Some of my in-laws were refugees from Eastern Europe after WW2. They were forced out of their houses and forced to march to…Austria and then Italy. They love Australia. They have raised QCs, doctors and other professionals. One became Managing Director of a major Australian company. For me, they gave me an insight into the many sides of refugees’ lives and the impact on their futures and a perspective on the current refugee crisis.

I hate to admit it but I went from being a supporter of boat refugees to Australia to being reluctantly in favour of ‘stop the boats’, as the number increased dramatically. My belief is that we should not encourage boat or illegal refugees, but we should take in generous quotas of refugees from camps just outside the countries they flee from.

Right now we have a global refugee crisis, not just a Syrian refugee crisis. It is the worst since WW2 and maybe even worse. The Guardian estimates that there are over 200million displaced people seeking new homes. These people come not just from Syria but also from Iraq, Afghanistan, Iran, Libya, Sudan, Ethiopia, Nigeria, Cambodia, Sri Lanka and no doubt several other countries. Thomas Friedman says that the world is splitting into two: a world of order and a world of disorder. And being exposed to global communications, people increasingly want to move to the world of order…which includes Australia and probably your country.

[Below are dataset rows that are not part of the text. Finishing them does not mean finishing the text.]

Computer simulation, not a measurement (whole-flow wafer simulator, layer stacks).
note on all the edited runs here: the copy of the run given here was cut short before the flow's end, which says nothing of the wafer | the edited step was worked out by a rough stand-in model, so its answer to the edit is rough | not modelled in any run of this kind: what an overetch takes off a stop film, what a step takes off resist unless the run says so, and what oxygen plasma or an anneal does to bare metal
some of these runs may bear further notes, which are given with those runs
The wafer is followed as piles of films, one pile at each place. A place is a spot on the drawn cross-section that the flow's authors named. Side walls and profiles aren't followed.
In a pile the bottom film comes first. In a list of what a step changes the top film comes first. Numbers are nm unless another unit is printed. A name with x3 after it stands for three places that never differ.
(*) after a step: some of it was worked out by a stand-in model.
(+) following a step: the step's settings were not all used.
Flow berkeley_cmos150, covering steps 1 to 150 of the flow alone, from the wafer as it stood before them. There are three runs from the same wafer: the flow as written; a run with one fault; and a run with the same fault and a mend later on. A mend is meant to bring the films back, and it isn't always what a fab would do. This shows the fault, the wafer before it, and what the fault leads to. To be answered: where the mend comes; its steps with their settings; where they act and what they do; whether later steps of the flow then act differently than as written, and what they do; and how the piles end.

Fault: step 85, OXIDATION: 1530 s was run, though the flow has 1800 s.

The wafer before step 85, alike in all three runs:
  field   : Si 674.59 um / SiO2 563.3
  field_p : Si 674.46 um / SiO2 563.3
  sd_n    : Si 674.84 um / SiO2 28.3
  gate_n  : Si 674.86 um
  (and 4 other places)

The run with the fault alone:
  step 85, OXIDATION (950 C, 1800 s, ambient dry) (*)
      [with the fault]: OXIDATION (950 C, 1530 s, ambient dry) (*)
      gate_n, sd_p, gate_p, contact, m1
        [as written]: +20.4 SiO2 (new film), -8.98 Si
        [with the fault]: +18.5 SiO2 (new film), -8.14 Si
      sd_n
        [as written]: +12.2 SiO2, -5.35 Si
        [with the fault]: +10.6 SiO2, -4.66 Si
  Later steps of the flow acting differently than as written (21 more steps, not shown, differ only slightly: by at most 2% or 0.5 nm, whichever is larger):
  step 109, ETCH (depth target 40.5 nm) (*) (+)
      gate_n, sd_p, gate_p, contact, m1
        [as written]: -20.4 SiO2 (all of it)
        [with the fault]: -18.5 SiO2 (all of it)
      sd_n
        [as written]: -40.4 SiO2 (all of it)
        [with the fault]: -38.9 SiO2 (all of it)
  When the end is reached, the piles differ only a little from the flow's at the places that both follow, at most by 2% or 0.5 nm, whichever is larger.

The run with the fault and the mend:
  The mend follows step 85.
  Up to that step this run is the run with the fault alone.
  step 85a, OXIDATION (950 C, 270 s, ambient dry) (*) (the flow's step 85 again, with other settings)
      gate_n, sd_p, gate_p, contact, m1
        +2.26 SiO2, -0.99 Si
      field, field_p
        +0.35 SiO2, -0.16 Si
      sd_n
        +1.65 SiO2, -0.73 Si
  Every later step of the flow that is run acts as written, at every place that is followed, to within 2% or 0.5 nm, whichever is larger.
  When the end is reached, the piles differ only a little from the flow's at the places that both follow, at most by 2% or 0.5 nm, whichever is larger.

A picture that changed the world                        

For months and months we have been shown pictures of refugees drowning at sea – off Australia, off Asian countries, off Italy, off Turkey, off Greece and more. We were mostly upset, but unmoved. Little action followed. Yet recently a picture of one dead child washed up on a beach triggered a massive change in response, particularly in parts of Europe and in some other countries, at the personal level and also for some governments. Suddenly, we are welcoming refugees. We are feeding them, housing them, settling them, collecting money and goods for them. Leading the way, Germany says it will take 800,000 a year. The EU proposes fixed quotas for 120,000. Australia offers to take 12,000 for one year. The US offers to take 5,000.

A longer term view                                                                                                             

But, unfortunately, this is not sustainable in the long run. Even 1-2 million a year will not make a dent in 200 million refugees. Worse, opening borders to refugees motivates even more from the worlds of disorder to try to enter the world of order. What would you do if you were a rational person living in a world of disorder?

The short, short term

And so, in less than 10 days, the open welcome of Germany and Austria for Syrian refugees has become a world of border controls – unheard of in the EU for decades – as the human tide of would be immigrants sweeps in. And Hungary adopts the Australian approach of ‘stop the illegals’ – razor wire fences, helicopters, new laws, dogs, police, arrests, detention, treat illegal immigrants very badly in camps, return them to the country of origin. Meanwhile refugees continue to pour into Italy, Greece, Jordan, Lebanon and Turkey. (Question: why are ‘Syrians’ suddenly in favour compared with refugees from all the other countries?)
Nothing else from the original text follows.